Configuring Pipeline Side Effects
In the X recommendation engine, Side Effects are actions triggered during or after the candidate pipeline execution that do not directly affect the ranking of the current feed. Instead, they are used for external system updates, such as logging engagement data for model training, updating caches, or emitting real-time metrics.
This guide walks you through implementing and configuring side effects within the Home Mixer and Candidate Pipeline.
1. Defining a New Side Effect
Side effects are implemented in the candidate-pipeline and home-mixer services. To create a new side effect, you must implement the execution logic that handles the processed candidates.
Step 1: Implement the Side Effect Logic
In the candidate-pipeline/src/side_effect/ directory, define your side effect logic. Most side effects act upon the ScoredCandidate objects.
// Example: A side effect for logging feature data to Kafka
pub struct FeatureLoggingSideEffect {
producer: KafkaProducer,
}
impl SideEffect for FeatureLoggingSideEffect {
fn execute(&self, candidates: &[ScoredPost], metadata: &QueryMetadata) {
let log_entries = candidates.iter().map(|post| {
// Transform post data into a log message
serialize_for_grok_training(post, metadata)
}).collect();
self.producer.send_batch(log_entries);
}
}
2. Registering the Side Effect in the Pipeline
Once defined, the side effect must be registered within the Home Mixer orchestration layer so the system knows when to trigger it.
Step 2: Update the Side Effect Registry
In home-mixer/side_effects.rs, add your new implementation to the registry. The registry ensures that the side effects are initialized with the necessary clients (e.g., Kafka producers, Redis clients).
pub fn get_active_side_effects(params: &PipelineParams) -> Vec<Box<dyn SideEffect>> {
let mut effects = Vec::new();
if params.enable_feature_logging {
effects.push(Box::new(FeatureLoggingSideEffect::new()));
}
if params.enable_candidate_caching {
effects.push(Box::new(CandidateCacheSideEffect::new()));
}
effects
}
3. Configuring Execution Behavior
Side effects can be executed synchronously (blocking the response) or asynchronously (background tasks).

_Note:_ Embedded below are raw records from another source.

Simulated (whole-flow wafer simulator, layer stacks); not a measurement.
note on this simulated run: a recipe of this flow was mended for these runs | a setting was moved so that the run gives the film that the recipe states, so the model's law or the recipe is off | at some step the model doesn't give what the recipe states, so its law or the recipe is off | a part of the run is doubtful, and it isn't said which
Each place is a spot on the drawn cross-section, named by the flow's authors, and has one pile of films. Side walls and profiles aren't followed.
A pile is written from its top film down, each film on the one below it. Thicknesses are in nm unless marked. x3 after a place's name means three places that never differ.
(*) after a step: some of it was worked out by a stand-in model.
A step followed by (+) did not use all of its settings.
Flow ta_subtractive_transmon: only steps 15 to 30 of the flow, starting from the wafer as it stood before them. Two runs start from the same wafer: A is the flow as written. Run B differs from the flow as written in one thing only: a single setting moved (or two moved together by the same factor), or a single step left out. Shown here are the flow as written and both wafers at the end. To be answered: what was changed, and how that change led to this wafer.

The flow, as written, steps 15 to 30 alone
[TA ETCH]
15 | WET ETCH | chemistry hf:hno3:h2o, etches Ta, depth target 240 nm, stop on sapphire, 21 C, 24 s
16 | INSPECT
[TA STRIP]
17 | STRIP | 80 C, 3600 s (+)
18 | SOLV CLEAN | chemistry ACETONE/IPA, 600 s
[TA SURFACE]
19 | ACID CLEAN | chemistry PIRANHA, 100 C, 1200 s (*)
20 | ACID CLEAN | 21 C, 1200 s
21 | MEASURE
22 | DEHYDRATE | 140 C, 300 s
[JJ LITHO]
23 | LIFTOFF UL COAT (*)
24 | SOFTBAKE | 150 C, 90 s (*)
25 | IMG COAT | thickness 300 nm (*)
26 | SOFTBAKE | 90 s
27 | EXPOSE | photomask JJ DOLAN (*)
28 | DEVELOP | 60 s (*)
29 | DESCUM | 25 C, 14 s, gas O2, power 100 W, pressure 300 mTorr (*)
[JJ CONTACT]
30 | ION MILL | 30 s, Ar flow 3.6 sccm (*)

Step 3: Set Execution Policy
Configure how the pipeline handles the side effect in your configuration files (e.g., params.rs).
- Synchronous: Use for critical paths like "Read-through Caching" where the next stage depends on the side effect's completion.
- Asynchronous: Use for "Fire-and-forget" actions like logging or metrics. This is the recommended setting for most side effects to minimize latency for the user.
// In home-mixer/params.rs
pub const SIDE_EFFECT_TIMEOUT_MS: u64 = 50;
pub const ASYNC_SIDE_EFFECT_BUFFER_SIZE: usize = 1000;
4. Common Use Cases
Training Data Logging
The most frequent use of side effects in the x-algorithm is logging data for the Phoenix (Grok-based) transformer. When a user is served a feed, a side effect logs the "impressions"—the posts shown and the features associated with them. This data is later joined with user engagement (likes, replies) to retrain the model.
Candidate Caching
To reduce load on the Thunder (In-Network) and Phoenix Retrieval (Out-of-Network) sources, side effects can be used to cache retrieved candidates for a specific user.
// Example: Side effect to cache candidates for subsequent pagination
impl SideEffect for CandidateCacheSideEffect {
fn execute(&self, candidates: &[ScoredPost], metadata: &QueryMetadata) {
self.redis_client.set_ex(
format!("feed_cache:{}", metadata.user_id),
candidates,
300 // 5 minute TTL
);
}
}
5. Monitoring Side Effects
Since side effects often interact with external infrastructure (Kafka, Memcached, etc.), it is critical to monitor their health.
- Latency: Monitor the time taken for
execute()to complete. - Drop Rate: If using asynchronous side effects, monitor the buffer fill rate. If the buffer is full, the system will drop side effects to prioritize serving the feed.
- Failure Count: Track gRPC or network errors when the side effect communicates with external services.
Metrics are automatically exported via the metrics_port defined in main.rs and can be visualized in your standard dashboards under the home_mixer_side_effect_* namespace.